This is an archived article that was published on in 2015, and information in the article may be outdated. It is provided only for personal research purposes and may not be reprinted.

Even with a winter that barely was, Utah ski resorts managed to come within range of their usual plateau of 4 million skier visits.

Officially, the number released Tuesday by Ski Utah was 3,946,762. That was 4.9 percent below the previous winter, when the snow wasn't plentiful either but still better than this season.

Viewed negatively, it was the second-worst season of the past decade, trailing only the also-drier-than-usual winter of 2011-12.

Viewed positively, it was still the ninth-busiest season in the history of Utah's ski industry — the Top 10 consisting entirely of years from the past decade — and just 2.2 percent below the five-year average.

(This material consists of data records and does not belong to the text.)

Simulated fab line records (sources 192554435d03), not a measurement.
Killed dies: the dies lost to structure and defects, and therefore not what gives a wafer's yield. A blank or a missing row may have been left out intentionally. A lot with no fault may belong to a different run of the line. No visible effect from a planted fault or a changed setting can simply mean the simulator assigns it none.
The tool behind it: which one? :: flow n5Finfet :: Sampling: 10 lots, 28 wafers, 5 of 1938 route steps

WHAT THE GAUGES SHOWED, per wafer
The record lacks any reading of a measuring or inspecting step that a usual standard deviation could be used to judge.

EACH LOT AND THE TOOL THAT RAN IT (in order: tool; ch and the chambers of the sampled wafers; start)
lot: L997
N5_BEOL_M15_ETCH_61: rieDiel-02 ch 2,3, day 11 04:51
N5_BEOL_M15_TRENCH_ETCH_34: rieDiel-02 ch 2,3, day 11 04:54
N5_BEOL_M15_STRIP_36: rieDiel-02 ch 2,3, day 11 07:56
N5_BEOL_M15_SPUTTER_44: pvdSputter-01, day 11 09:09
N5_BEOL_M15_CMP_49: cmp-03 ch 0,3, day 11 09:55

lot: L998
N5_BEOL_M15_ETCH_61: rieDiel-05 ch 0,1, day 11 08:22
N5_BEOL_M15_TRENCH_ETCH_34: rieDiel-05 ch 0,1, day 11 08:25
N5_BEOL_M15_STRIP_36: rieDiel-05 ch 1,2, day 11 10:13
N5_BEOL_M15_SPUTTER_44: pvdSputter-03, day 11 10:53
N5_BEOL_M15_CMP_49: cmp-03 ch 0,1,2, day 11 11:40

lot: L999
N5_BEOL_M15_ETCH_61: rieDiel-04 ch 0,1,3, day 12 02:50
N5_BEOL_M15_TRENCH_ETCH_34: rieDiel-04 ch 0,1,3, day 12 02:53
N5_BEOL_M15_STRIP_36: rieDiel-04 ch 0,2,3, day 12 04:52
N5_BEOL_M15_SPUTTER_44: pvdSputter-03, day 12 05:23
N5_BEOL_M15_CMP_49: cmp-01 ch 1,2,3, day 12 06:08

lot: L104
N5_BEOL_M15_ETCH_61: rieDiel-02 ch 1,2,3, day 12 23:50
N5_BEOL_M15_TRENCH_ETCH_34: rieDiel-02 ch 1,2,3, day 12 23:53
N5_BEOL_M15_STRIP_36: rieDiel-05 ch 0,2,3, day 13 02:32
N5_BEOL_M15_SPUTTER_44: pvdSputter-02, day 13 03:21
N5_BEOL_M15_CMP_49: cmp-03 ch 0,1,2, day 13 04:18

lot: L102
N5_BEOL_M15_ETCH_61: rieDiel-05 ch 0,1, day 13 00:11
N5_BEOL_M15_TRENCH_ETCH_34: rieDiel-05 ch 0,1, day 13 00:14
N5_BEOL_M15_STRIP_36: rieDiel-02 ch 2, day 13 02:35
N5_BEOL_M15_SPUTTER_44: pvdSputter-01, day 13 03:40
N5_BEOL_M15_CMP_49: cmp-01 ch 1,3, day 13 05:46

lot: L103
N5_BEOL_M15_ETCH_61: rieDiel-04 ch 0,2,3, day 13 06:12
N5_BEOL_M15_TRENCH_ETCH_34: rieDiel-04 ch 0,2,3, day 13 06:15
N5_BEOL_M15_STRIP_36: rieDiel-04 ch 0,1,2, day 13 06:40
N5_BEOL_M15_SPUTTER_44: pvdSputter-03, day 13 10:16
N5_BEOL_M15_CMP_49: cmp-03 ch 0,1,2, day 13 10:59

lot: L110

As president of the ski industry's marketing organization, Ski Utah's Nathan Rafferty offered a generally positive assessment of what he acknowledged to be a challenging winter.

"Considering Mother Nature, we're pretty pleased," Rafferty said, citing a National Weather Service statistic that put snowfall statewide at 41 percent of average.

"From talking to resorts, I'm hearing positive things. People had money to spend. The resorts created great skiing conditions for what they had to work with," he added. "This year, people's ski vacation was skiing — and some other things."

Rafferty's observations coincided with the findings of DestiMetrics, a Denver company that tracks visitation to Western destination resorts. Its survey indicated ski areas took in record revenues despite skier days being off about 5 percent.

The weather did come through for Utah in one respect, Rafferty noted.

"What snow we got came early," he said, with the snowpack on Jan. 1 being 100 to 130 percent of normal. And even if the clouds disappeared after that, the snow stuck around for the most part.

Powder-spoiled local skiers and snowboarders may have turned up their noses at the hardpack and stayed home. But destination visitors came nonetheless.

"A lot of our visitors like skiing on groomed slopes under blue skies with 45-degree temperatures," Rafferty said, betting that Utah also attracted some ski refugees from the terribly dry conditions all along the West Coast and too much snow and cold in the Northeast.

Being the optimist, Ski Utah's CEO noted that the last time Utah had a winter anywhere near this snow stingy (1976-77), skier visits fell 53 percent because resorts didn't have the snowmaking capacity to make up for some of what nature failed to deliver.

"If we're just 5 percent down in visits with only 41 percent of our usual snowfall, think what our skier visits would have been like if we had even average snow," Rafferty ruminated. "We're poised to have a good winter if Mother Nature cooperates with us even just a little bit."